3. Explore new recipes.

There is a fabulous world of breakfast recipes out there just waiting to be explored. I’ve been enjoying the breakfast chapter of Anna Jones’ cookbook “A Modern Way to Eat,” which has great ideas for quick breakfasts. She’s got me onto smoothies, a fad I never understood until now! I also like the breakfast recipes on Food52 and The Kitchn. Where do you look for breakfast inspiration?

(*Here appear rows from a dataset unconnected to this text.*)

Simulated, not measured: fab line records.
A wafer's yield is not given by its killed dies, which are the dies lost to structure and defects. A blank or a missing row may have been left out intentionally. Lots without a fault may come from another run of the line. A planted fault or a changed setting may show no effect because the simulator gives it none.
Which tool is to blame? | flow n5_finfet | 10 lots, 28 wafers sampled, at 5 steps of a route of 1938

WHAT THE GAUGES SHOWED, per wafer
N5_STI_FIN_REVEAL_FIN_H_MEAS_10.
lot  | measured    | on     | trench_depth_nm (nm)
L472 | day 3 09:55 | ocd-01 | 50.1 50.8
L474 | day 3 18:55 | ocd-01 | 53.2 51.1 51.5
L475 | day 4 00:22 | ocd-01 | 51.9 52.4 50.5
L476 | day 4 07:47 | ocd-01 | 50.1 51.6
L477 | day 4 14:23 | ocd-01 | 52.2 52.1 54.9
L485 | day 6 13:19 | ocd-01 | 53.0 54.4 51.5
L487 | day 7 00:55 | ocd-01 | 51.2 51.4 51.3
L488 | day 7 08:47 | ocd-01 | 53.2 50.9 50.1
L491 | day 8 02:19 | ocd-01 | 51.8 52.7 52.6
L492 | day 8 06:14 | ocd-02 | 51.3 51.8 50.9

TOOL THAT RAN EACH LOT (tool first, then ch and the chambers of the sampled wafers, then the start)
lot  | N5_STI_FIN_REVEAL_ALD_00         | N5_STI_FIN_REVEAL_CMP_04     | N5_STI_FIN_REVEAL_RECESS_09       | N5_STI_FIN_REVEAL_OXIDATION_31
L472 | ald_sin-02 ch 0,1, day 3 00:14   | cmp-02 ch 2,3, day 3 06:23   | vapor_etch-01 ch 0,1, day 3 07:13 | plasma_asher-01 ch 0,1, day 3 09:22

4. Discover unusual ingredients.

Tahini, millet, amaranth, chia, buckwheat, quinoa, dates, nuts… there are many ingredients available that don’t fall into the usual category of ‘breakfast food’ but do a fabulous job when they’re incorporated into the menu. Lately I’ve begun eating millet-and-oatmeal porridge with stewed blueberries on top; while it takes a bit longer to cook than regular oatmeal, the millet provides delightful body and chewiness to an otherwise mushy bowl.

5. Eat more at breakfast.

This may sound weird, but I need to stuff myself more in the mornings. Too often I eat a little, get distracted by the kids, and forget to finish; then I’m starving by 10 a.m. Focusing on eating more, i.e. a whole bowl of oatmeal (with cream!), two pieces of toast, two eggs instead of one, etc. will provide more of the fuel I need to get through the morning without feeling the need to snack on less healthy things.